Duplicated Green Standards Are Doubly Wrong
If Green IT is all about efficiency and cutting waste, then why are organisations duplicating their efforts, asks Peter Judge
Sustainable IT is all about efficiency, isn’t it? About cutting wasted energy? So why are green IT people working on multiple standards, and duplicating their efforts?
This week, we heard about the ITU’s Universal Charger standard: a great idea, as it will do away with the need for phone companies to ship a charger with every phone, and for users to have multiple chargers for multiple devices.
Only, the universal charger isn’t so universal. There’s a European standard for it, released by standards bodies CENELEC and ETSI, and guess what? The two standards are different. They specify different power levels, and diverge on whether there should be a detachable power cable.

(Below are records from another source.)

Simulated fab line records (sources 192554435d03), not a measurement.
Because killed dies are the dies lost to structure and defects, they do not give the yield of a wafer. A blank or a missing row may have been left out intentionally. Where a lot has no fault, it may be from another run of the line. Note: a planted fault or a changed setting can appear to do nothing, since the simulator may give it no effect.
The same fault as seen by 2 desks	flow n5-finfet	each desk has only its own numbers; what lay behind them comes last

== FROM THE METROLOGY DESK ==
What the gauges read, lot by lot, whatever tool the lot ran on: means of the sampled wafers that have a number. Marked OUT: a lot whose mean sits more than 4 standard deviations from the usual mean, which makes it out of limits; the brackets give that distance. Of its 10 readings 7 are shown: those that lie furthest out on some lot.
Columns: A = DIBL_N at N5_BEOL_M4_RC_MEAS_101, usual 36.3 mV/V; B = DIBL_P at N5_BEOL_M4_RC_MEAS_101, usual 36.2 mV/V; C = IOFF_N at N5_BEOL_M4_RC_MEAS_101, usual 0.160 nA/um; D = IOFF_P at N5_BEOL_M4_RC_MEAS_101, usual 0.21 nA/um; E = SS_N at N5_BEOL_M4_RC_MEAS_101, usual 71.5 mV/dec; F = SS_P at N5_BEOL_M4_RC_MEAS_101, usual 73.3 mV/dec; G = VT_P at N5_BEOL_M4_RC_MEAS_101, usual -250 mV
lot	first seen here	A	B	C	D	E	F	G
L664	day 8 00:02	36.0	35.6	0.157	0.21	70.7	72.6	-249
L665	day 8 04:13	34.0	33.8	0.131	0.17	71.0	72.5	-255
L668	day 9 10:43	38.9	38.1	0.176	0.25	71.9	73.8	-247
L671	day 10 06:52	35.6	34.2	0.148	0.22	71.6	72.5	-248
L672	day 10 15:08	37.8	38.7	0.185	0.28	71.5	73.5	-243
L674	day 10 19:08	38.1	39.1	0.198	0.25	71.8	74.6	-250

In practice, this may not matter much, because the success of these things actually depends on what is adopted by the vendors in the market. They also depend on the speed with which standards are developed and promulgated of course – and ITU has been working on this (apparently quite simple) idea for about two years.
Standards disputes are time-consuming and wasteful, and you would think that green advocates would lead the way in avoiding them.
Green data centre standards
In the more complex world of data centre sustainability there are plenty of standards, and it’s not instantly clear whether they overlap and conflict.
However online webinar company BrightTalk’s Green Week summit last month, found it had to run a whole webinar on “Decoding Data Centre Efficiency Metrics” intended to help users find their way through the maze of different standards they can work with.
The Green Grid’s PUE (power usage effectiveness) is the most simple; it just takes the energy input to the data centre and divides it by the energy that reaches the IT equipment. And yet, there is a “cottage industry” developing around a whole set of variations on the measure, Gary Thornton of CNet Training said on the call.
When you consider measures for the performance of the whole data centre, you have the EU Code of Conduct, a government-sponsored set of best practices for making a data centre more efficient. This has only about 64 data centres signed up to it so far, despite being very well regarded.
Supporters of the code say its influence is greater than that, because there is a possibility that at some point it may become mandatory, and enforced as part of programmes such as the CRC energy efficiency scheme.
Meanwhile, the PUE-proponent the Green Grid has launched its own codification of best practice, the Data Center Maturity Model. Where the EU code is authoritative and formal, the DCMM has a spreadsheet, and the prospect of “graphic equaliser” bars to display your data centre’s progress towards green Nirvana.
DCMM is cool and funky, the Code is formal, but both cover more or less the same ground.
In this instance, the overlap is probably not serious – there is a big overlap in the people developing the models, and they were both represented in that webinar. They are working from the same fundamental ideas.
Also, there’s probably a lot of benefit in having packages of data centre efficiency which can promote the ideas in the different atmospheres of public and private sector organisations. DCMM, if you like, can be seen as taking the EU Code ideas where they might not have otherwise reached.
Still, I do hope that sustainability advocates can avoid any unecessary duplication. Wasted effort in standards designed to cut waste, would be doubly wrong.